In the darkest corners of a conflicted world, we discover how rugby has created a bit of light. This feature first appeared in Rugby World in April.
Rugby In A War Zone
MARTYR DAY, in May 2014. Samer Al-Akhras will never forget it.
“I was a newly married man, so I was out with my new wife when the opposition started shelling the city,” the proud Syrian says. “Mortars landed near the restaurant we were in and a woman and her two teenager daughters were wounded. I went outside to provide first aid – I volunteered with Red Crescent for 12 years – and after providing the first aid, an ambulance arrived to take them.
“Another mortar fell and gifted me 1,200 (pieces of) shrapnel in my whole body. Five of them caused me bleeding inside the chest. Yeah, I was wounded.”
The woman, her daughters and all at the restaurant survived. But Al-Akhras’s abiding memory is not of falling horror in Damascus that day but of the bonds of rugby. Now administration manager for the Syrian men’s national 15s, Al-Akhras had only been playing for five months when team-mates from the Zenobians club rushed to his bedside. Overseeing his recovery, they allowed his wife to continue working and tend to family.

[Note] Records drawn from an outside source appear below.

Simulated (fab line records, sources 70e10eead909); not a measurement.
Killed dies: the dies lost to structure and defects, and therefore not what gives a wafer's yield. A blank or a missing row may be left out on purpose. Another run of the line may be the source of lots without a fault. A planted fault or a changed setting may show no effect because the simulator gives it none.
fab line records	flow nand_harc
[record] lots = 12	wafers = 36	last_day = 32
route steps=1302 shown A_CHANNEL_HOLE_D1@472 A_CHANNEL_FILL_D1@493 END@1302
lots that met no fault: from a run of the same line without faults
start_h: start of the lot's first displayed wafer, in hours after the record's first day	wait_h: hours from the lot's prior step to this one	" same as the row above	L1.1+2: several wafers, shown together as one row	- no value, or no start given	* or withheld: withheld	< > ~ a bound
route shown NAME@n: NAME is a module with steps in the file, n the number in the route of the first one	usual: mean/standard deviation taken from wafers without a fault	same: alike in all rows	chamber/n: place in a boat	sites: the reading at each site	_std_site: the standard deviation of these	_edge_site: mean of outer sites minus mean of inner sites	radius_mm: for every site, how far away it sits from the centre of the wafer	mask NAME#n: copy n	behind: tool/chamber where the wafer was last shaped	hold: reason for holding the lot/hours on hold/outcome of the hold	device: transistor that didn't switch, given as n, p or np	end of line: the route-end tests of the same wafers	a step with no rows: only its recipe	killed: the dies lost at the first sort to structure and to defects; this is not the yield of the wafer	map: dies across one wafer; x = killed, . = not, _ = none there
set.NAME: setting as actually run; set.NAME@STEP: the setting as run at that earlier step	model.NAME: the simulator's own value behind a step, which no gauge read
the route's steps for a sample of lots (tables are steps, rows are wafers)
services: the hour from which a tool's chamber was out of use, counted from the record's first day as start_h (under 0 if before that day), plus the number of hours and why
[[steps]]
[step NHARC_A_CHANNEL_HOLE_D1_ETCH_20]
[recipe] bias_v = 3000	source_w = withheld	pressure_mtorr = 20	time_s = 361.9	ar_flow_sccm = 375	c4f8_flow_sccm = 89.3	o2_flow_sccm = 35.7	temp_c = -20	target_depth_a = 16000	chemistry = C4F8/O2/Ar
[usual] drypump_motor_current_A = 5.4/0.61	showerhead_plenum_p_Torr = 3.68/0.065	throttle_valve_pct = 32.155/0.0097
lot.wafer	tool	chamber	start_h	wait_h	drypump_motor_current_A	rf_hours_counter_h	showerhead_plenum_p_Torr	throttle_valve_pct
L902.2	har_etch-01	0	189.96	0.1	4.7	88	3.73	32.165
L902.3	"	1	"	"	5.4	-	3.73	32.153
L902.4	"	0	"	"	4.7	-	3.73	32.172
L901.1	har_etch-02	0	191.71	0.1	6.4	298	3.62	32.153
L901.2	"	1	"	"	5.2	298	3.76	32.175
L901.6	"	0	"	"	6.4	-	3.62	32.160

Flick on the news and the nightmares of conflict are unavoidable. But in all the darkness, rugby has offered some light. These are stories of how some around our mad world have turned to the sport…
AL-AKHRAS TALKS to us over Skype, however it takes time to make the connection. Damascus is experiencing one of their regular blackouts and he has to find one of the few internet cafés with power. Yet despite the ongoing civil war that began in 2011, he is upbeat.
No longer with his wife, they have a daughter named Souriana – “I named her after the country. I consider her the youngest rugby fan in Syria!”
His positivity pours from the pixels, even as he explains that power cuts are part of life here.
Shelling was no real surprise either. He explains that between 2012 and 2018, if it was a sunny day, you’d expect mortars from the likes of the Jaysh al-Islam militia.
Al-Akhras tells another story of a day when the Al-Fayha’a sports city, where the rugby team train, was shelled. No one from their side was hurt, but there were horrific casualties for the judo team in the complex then, with their head coach and three athletes killed.
In this environment, Al-Akhras calls it a “miracle” rugby has taken root. Now also an English instructor and humanitarian logistics adviser, he has seen the game flower in Damascus and Swida’a, and loves the efforts to take the game to more people in Syria. Team-mates may not know it, but he also credits them with helping him to recover from the psychological trauma of being wounded.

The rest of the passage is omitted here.